Grace Forman and Anna Burow were makeup artists for new Australian movie Wrath filmed in New South Wales recently.
Grace Forman and Anna Burow were makeup artists for new Australian movie Wrath filmed in New South Wales recently. Renee Pilcher

Makeup artists shine on movie set

A PHONE call might be the start of a long glamorous career for two Gympie girls who got their first taste of stardom recently.

Goldwell makeup artist for Queensland, Grace Forman said New South Wales’ Goldwell makeup artist Memo Gallard rang and asked if she would help out on the set of a new Australian feature film titled Wrath.

Due to other commitments he could not be on set for the full three weeks of filming.

After realising Mr Gallard was telling the truth Ms Forman grabbed fellow Innovations Hair and Beauty colleague Anna Burow and packed a bag, heading for the remote town of Drake in rural New South Wales.

On location the girls were thrown into a world of make-believe with sets and costumes, actors and scripts. They started their two week stint as makeup artists with 5am mornings working through until the sun went down to create blood and gore for the psychological thriller.

The girls, who both have qualifications in hair and makeup, created cuts and bruises for the actors, applied dirt and even made them cry with a tear blower.

“At the end of the day we were covered in dirt,” Ms Forman said.

It was difficult, Ms Burrow said, to have continuity with hair and makeup each day as the different scenes were filmed, but the experienced girls were able to pull off all the looks.

While on set Ms Forman learnt the techniques of creating a blood splattered look, basically by flicking a syrup and food dye mixture on the actors. And Ms Burow created a head wound with techniques learnt in makeup classes and tips Mr Gallard passed on. “It was bizarre the things you learnt,” she said.

The girls worked with actors including Stef Dawson, Corey Page, Michael Cullen (the guy in the measure up ads), who is reportedly very funny in real life, and Charlie Falkner before the cameras rolled and were on standby during filming to create sweat or reduce shine for close-ups.

They now have insider knowledge on how gun shot wounds are made to look so real; Ms Forman said it involves pyrotechnics.
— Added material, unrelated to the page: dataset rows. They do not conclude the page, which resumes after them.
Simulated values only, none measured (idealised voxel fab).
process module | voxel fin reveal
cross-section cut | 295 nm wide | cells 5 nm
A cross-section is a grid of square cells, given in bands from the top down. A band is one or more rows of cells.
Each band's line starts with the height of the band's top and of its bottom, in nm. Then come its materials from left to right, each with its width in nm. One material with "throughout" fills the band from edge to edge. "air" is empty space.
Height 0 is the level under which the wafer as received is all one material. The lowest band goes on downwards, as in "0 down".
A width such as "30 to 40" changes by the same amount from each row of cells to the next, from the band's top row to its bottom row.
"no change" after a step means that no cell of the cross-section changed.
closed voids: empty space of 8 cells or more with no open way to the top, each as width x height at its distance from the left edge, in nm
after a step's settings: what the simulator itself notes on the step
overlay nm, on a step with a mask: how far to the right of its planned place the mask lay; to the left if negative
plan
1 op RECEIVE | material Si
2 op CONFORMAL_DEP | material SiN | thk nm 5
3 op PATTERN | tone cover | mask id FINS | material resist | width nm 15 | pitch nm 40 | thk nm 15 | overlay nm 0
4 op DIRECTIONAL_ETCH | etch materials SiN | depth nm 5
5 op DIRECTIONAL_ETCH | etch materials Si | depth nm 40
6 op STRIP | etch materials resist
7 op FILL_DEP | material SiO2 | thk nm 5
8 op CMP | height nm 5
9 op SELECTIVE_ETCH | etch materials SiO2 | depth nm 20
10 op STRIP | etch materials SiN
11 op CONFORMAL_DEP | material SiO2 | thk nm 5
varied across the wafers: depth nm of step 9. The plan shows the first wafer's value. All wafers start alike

The movie, which has already been picked up by an American buyer, features a family with a dark secret and a group of friends who make a wrong turn and stumble upon the secret.

“The director told us not many movies were being made in Australia so we were lucky to get the opportunity,” Ms Forman said.

“We have both learnt so much from being on set.”

It seems the girls now have stars in their eyes and hope to work on a film again in the future.